In 1986, I was much younger than I am now and I didn’t have regular TV access. As a result, I wouldn’t have watched this NBC Special even if it was something I would have been into at the time. Beyond that, I can’t remember seeing any ads or promos. But let’s be honest, who can remember what commercials they caught going on 40 years in the past?

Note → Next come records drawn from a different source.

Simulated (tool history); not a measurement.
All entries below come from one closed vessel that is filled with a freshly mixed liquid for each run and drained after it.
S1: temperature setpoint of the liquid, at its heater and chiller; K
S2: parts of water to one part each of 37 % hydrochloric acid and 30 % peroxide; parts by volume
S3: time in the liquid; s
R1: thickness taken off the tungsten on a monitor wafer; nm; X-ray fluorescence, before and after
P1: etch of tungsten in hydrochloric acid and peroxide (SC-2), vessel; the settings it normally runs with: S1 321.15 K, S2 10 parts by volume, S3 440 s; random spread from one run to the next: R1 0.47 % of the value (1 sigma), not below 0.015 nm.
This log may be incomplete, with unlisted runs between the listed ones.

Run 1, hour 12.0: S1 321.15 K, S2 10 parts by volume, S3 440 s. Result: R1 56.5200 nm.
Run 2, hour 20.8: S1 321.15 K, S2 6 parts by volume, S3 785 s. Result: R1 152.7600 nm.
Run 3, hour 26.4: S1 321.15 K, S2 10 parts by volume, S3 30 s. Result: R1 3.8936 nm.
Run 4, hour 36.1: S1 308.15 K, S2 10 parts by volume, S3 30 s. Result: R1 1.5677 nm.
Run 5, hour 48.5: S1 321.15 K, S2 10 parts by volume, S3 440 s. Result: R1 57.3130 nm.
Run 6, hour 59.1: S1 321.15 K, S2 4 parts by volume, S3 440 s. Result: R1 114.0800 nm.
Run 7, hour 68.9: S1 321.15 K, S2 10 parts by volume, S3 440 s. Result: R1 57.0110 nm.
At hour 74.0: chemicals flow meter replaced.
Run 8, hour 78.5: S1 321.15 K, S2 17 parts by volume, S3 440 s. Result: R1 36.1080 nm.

As the decades went by, and as I began associating the title On Wings of Eagles with Ken Follett, I still don’t think I had a good grasp on what, exactly, the book was about. Back in 2012 I picked myself up a copy (stuffed into an order with some birthday presents) without really knowing the subject. I’m pretty sure I at least recognized it had to do with Iran and their Islamic revolution but beyond that I was fuzzy. I have a suspicion that I mixed up President Jimmy Carter’s failed Operation Eagle Claw and Israel’s successful Operation Thunderbolt (aka the Raid on Entebbe), along with other unrelated events, to form a weird idea of what this story was to be about. So while I did buy it, I immediately placed it onto my bookshelf and there it has sat for more than ten years. It’s hard to say, exactly, how I got to this point. Even ten years tests the limits of my memory these days.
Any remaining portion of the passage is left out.